Large File Upload

Approach

A common approach is to split the file into smaller chunks, thereby reducing the risk of upload failure.

Details

How the underlying protocol standards are defined determines how the front-end and back-end interact, and dictates how the front-end and back-end code are developed.

Beyond the protocol, it also involves how the front-end controls concurrency and efficiently splits chunks, how the back-end stores and efficiently merges chunks, and how to guarantee chunk uniqueness.

There is no universal solution available in the market. Although OSS on public cloud exists, a product may be deployed to a private cloud, so it's still necessary to learn how to implement it yourself.

Approach (Client-Side Chunking & Optimization)

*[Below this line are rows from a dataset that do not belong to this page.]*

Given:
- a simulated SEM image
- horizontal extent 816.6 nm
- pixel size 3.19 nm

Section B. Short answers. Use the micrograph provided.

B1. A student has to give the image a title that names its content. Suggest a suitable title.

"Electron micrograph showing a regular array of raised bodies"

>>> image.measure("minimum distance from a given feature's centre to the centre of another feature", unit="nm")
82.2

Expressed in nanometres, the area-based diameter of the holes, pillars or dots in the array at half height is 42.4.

The client splits the file, calculates the chunk hash and the full file hash, and then uses the hash to exchange file information with the server.

Calculating the hash is a CPU-intensive operation, which can cause long UI blocking.

Although Web Workers can be used to speed it up, my tests show that even with multi-threading, the blocking time for extremely large files (10 GB or more) still exceeds 30 seconds, which is unacceptable.

Therefore, I optimized the upload flow: I assume that most files are new, so I allow users to start uploading chunks directly before obtaining the full hash. This enables nearly zero-delay start of upload, and after the overall hash is calculated, the hash data is supplemented to the server.

Communication Protocol Design

Four communication protocols:

Create File Protocol: The front-end uses a HEAD request to obtain a unique upload token, which must be carried in all subsequent requests.
Hash Verification: The front-end sends a chunk hash or the entire file hash to the server, and receives the status of the chunk and file.
Chunk Upload Protocol: The front-end sends the binary data of a chunk to the server for storage.
Chunk Merge Protocol: The front-end notifies the server that chunk merging can be completed.

Storage

Since a BFF layer is involved, server-side code needs to be written.

The biggest challenge is ensuring the uniqueness of each chunk. This uniqueness covers both storage uniqueness and transmission uniqueness. Storage uniqueness ensures that a chunk is not saved repeatedly, avoiding data redundancy; transmission uniqueness ensures that a chunk is not uploaded repeatedly, avoiding communication redundancy.

To guarantee that a chunk is not saved repeatedly, it is necessary to decouple chunks from files with no parent-child relationship. Files are independently recorded and point to different chunks in order.

To guarantee that a chunk is not uploaded repeatedly, chunks must never be deleted. If chunks are deleted after the file is merged, the next upload attempt would find the corresponding chunk missing and must re-upload.

Finally, the chunk merging logic. If chunks were truly merged into a large file, the large file data would actually be redundant, and the entire process would be extremely time-consuming. Therefore, I handled it this way: when the server receives a merge request, it only needs to perform simple checks (file size, number of chunks) and then generates a URL. When the user downloads the file, the server reads the chunk data sequentially using a stream, and directly pipes the stream to the client.

Both merging and file access are efficient, and the server has no redundant storage.

Flow

First, notify the server that a file will be uploaded, requiring the server to return a unique identifier.
File chunking

const chunkSize = 5 * 1024 * 1024; // 5MB
const chunks = [];
let cur = 0;
while (cur < file.size) {
    chunks.push(file.slice(cur, cur + chunkSize));
    cur += chunkSize;
}

Generate fingerprint. To identify the uniqueness of the file (for instant upload and resume upload), the file's MD5 or SHA-256 needs to be computed.
Instant upload check. Before the actual upload, send a request to the server with the file hash value.

Scenario A: The file already exists on the server → directly return "Upload success" (instant upload).
Scenario B: Some chunks already exist on the server → return the list of received chunk indices (resume upload).
Scenario C: The file does not exist on the server → start a full upload.

Concurrent upload. Use FormData to wrap each chunk and send via XMLHttpRequest or Fetch.

Concurrency control: Do not initiate hundreds or thousands of requests at the same time. It is recommended to maintain a send queue and limit concurrency to 3-6 to avoid consuming too many browser resources and causing page lag.
Retry mechanism: When a single chunk upload fails, automatic retry (e.g., 3 times) should be supported.

Merge request. After all chunks are uploaded, the front-end sends a "merge" instruction to the server. The server merges the file blocks into the original file according to the chunk indices, and verifies whether the merged hash matches.